Dude shove off, stop acting all High and mighty here with your reply a whole 9 days later.
Surprised he didn’t come back with graphs and pie charts showing how many tournament winners would of won even more if they switched from fight stick to hitbox because it’s a scientific fact that it’s the best :o
Dpad =/= hit box.
Analog =/= Arcade lever.
anyone know what happened to the Namco Stick appreciation thread? I searched for it and just found old ass threads. I’m trying to figure out how to hack a ps1/2 pad to the start, select portion of the Namco PCB.
thanks, now i have to dig thru that thread.

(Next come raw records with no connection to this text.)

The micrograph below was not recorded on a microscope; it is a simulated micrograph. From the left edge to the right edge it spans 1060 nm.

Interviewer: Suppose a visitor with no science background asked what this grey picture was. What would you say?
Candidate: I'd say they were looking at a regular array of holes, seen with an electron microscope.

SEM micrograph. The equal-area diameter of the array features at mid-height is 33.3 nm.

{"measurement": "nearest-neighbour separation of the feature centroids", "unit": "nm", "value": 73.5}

Just wanted to ask, how durable are Tek Innovation cases? I was about to buy a Panzer, but I spotted the Tek case in a video on Youtube and checked it out. $55 starting price compared to ~$90 sounds like a good deal.
Acutator do i want a bigger one
Hey guys. I’ve been looking into getting a ChronusMAX for my ps4 so I can use my PS3 arcade sticks (MC TE R1 & R2) now question is, do they work?
Does it works, yes or so I heard.
Would I recommend it, no.
I’d recommend getting this instead of the tek case if you’re worried about durability and can’t afford a panzer. They’re $60 now, come with reportedly decent parts, can accept sanwa or Seimitsu parts, and it supports 360/ps3 out of the box.
I already have a Qanba Q1, and I prefer the either of the Sega layouts, or Noir, which I don’t currently have. I was looking at the Panzer and the Tek case because they have the option to change the layout.
Ah, that limits things. I recall seeing a few decent deals on the Hori HRAP EX (which has that sort of layout) in the trading outlet here recently. Maybe someone else here can vouch for the Tek case, I haven’t used one myself.
Why wouldn’t you reccomendation it if it works? Lag issues?
- Reports of the device breaking USB ports
- Interfering with player 2 on the console
- Banned from tournaments
- Still need a Sony Dual Shock 4 controller and a USB bluetooth module for setup and use. You also have to sync the controller to the Chronus, beaning you got to resync the controller for normal console use.
- Not as cost effective or reliable as a well done dual-mod
Oh wow, quite Some negatives. Thank you for that! I don’t want my USB port broken:/ everything else there would be somewhat tolerable but that? Nooppee.
Hi, i’m in the process of building my first arcade stick, but i don’t know which one is the right thickness for the top panel. I plan on putting a 2mm plexi on top with a wood panel underneath, and i want to use as joystick a Crown CWJ-303FJ, which uses a standard mounting plate, needs the same 24 mm hole and that can be mounted on any stick that has a sanwa jlf.
So the question is, how thick the wood panel needs to be?
Slagcoin says you need 23mm-24 mm between the bottom of the ball top and the top of the control panel for any sanwa, but i don’t have the parts with me to test for myself, and i don’t know how to translate this info into the choice of the top panel wood.
Yes, this makes sense, the problem is that i don’t have the lever with me right now, while i want to buy the wood panels and work on them now, while i’m on holiday, so i was asking to know if you have experience with that. Anyway, i have the metal plate of a madcatz SE and the mounting of the stick is ~8 mm under the surface, but it doesn’t look enough for me. Also, i want to pick the right panel because i don’t want to do any shaving after, because i’m certain it wouldn’t come out even.